Immediately the human brain looks for someone to blame. Who’s fault was this incident?  Who do we accuse? Where do the fingers point?

Why was there a stampede? Young people in South Africa are hungry (HUNGRY!) for knowledge they believe will improve their lives and secure their financial future?

How many organisations in this country provide learnership programs for students who have just finished high school? Shockingly plenty. Why do so few students know about these options? Very good question.

Late applications are now said to have become an annual phenomenon. We saw it last year. Twelve whole months passed between last year’s crazy influx of students at tertiary institutions and this year’s fatal stampede. How many organisations went on a nationwide campaign last year to invite students to join their learnership programs?  How many used the media to raise awareness of said programs?

Who do we blame? Us. All of us.

I feel all of us failed these students. We failed them by failing to look for alternatives. We failed them by not telling them about the alternatives that were there. And we failed them by not speaking out.

This is not a debate about the state of education and who should be doing what; it’s simply a statement of fact: There are alternatives to tertiary education provided by a significant amount of organisations around the country. Those alternatives are not being explored as much as they could be.

A woman was killed. It should never have happened.

Far too many organisations are quick to talk about their profit making ventures. How about the parts of their operations that have the potential to change lives – why are those not highlighted? Not just for publicity sake but for the sake of changing lives?

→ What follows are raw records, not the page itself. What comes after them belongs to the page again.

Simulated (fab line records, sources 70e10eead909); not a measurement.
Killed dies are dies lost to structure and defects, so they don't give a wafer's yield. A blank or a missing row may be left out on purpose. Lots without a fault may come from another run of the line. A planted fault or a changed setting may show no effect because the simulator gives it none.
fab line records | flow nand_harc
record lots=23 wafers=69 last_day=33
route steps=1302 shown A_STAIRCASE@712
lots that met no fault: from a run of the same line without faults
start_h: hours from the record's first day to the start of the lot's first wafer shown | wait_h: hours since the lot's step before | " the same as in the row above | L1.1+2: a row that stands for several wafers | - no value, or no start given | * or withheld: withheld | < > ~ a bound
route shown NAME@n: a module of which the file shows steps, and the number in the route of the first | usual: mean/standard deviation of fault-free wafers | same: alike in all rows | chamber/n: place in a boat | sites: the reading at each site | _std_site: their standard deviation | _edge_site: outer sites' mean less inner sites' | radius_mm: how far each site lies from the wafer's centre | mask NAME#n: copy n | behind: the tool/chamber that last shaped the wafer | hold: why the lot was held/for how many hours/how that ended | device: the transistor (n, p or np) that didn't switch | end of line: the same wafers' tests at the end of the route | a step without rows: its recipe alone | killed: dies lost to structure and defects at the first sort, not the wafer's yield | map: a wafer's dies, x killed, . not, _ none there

What I tell all my delegates in media training workshops is this: Every one has a story to tell. Every organisation at any given moment has a story to tell.

I have never run a workshop where delegates didn’t have (compelling) stories to tell about themselves or their organisations.

Last year we saw hoardes of young people clamber over each other to register for education. How many organisations between that time and now spoke about how they could be part of remedying this situation? Sadly too many waited. How many will wait for next year?

I coach people to speak and brand themselves successfully because I know how much it can change their lives and I know how that will inspire them to tell stories, start movements, and do something with their lives that matters.

We are all sitting on vast amounts of wealth. Our portion may not be monetary but we all have something incredible to share: experiences, skills, knowledge, various resources – never in the history of mankind have we had so many platforms from which we can share this wealth.

Sharing valuable information results in a world of empowered individuals. The internet has magnified this.

Not sharing  sometimes results in tragedies that are a shame on who we’re supposed to be and what we’re supposed to stand for.

Here’s to staying in the rat race! Not…

I’m reading perhaps the greatest book ever written on creating financial wealth.

Some of you may have read Rich Dad Poor Dad – yeah I’m kinda late on this one. I wish someone had put it in my crib the moment I was born. So I’m putting it in my son’s.

In a lot of my posts I recommend books I’m reading or articles I’ve come across. What I find quite interesting when I speak to people about these wonderful pieces of literature is the reluctance to get a hold of the stuff I’m recommending.

Some people tell me they can’t afford to buy the books right now, or “I’m so busy I just don’t have the time,” or “I’m not much of a reader”- Really?

If I told these same people I had an investment opportunity that could yield their returns a hundred fold and did a whole talk showing them power point presentations and diagrams etc of how this would happen do you think they would make the time then to invest? And do you think they would “somehow” come up with the money to make the investment? My guess is YES! I’m quite certain most people would.

Getting a hold of awesome literature (in this case business literature) is that investment.

Really brilliant people are constantly putting stuff together that has helped them succeed. Some of it took them YEARS to master. They compile it so that receivers can gain that knowledge in a fraction of the time. In my opinion whatever one pays for this incredible insight is really peanuts if you consider the long term ROI (return on investment).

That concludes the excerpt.